All of which brings us back to the jacket and pants problem.
If the jacket and pants you look at in the store are made from the same bolt of cloth -- which means they are part of the same dye lot -- they will almost certainly both reflect each wavelength of light the same way. Regardless of the light source, then, they will always reflect the same combination of wavelengths, and you'll see them as being the same color regardless of the light source.
If they're made from cloth that came from different dye lots, however, odds are that they won't reflect each wavelength of light the same way. The mix of wavelengths they reflect from one light source -- the light source in the store -- will produce the same color, because the dyes were mixed to look the same under a light source that matches the light source in the store. But because different dye lots usually reflect and absorb different wavelengths differently, it's highly unlikely that the mix of wavelengths they reflect from a different light source will also look the same. Move to a different light source, in short, and the colors won't match.

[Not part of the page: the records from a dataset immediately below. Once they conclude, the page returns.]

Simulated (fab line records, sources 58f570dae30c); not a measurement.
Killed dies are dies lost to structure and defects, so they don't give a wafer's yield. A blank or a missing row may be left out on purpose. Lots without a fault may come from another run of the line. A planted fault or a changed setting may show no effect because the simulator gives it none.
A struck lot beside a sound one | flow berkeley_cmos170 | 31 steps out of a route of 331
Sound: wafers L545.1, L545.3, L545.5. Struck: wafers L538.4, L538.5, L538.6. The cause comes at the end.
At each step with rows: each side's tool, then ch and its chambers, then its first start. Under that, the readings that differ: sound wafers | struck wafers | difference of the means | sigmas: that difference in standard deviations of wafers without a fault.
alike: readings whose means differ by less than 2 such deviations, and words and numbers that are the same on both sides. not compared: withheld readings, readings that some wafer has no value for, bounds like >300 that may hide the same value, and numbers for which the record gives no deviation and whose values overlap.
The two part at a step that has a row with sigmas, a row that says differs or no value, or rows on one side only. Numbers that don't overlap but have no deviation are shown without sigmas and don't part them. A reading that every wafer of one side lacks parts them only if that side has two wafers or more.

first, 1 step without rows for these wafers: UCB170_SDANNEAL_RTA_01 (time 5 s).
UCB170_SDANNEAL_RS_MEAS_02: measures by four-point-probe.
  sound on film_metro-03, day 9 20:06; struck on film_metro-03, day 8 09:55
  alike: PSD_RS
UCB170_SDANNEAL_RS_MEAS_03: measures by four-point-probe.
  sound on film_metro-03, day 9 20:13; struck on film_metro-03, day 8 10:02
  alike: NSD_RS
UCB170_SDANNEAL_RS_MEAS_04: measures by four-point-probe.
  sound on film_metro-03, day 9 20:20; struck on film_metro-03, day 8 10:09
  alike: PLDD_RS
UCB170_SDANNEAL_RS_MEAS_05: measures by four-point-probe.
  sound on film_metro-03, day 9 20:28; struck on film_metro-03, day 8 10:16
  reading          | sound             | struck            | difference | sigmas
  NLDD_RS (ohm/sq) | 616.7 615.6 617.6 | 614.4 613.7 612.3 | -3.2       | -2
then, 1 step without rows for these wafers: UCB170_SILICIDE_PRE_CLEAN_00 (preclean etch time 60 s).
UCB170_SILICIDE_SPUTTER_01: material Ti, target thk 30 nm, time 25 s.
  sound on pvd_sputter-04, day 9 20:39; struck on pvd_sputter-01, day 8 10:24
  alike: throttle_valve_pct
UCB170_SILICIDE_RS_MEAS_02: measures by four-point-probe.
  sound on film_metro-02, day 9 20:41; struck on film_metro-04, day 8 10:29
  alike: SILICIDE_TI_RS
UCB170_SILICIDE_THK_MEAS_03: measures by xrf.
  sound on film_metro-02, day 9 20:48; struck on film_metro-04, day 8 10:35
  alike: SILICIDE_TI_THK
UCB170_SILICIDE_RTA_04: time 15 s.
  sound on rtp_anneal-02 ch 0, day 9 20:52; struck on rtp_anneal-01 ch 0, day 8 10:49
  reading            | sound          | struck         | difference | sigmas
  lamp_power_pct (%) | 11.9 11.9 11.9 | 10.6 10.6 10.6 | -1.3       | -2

As you might guess, you can run across problems with metameric pairs in all sorts of situations -- a set of furniture with fabric from different dye lots, wall paper produced in different runs, paint mixed to match a color from a different brand of paint, and so on.
More important, metamerism is something you need to keep very much in mind when dealing with color on a computer system. When you're working hard to match colors of a scanned photo to printed output for example, you need to think in terms of matching the colors in a given light. What matches at home under incandescent light may not match at the office under fluorescent light.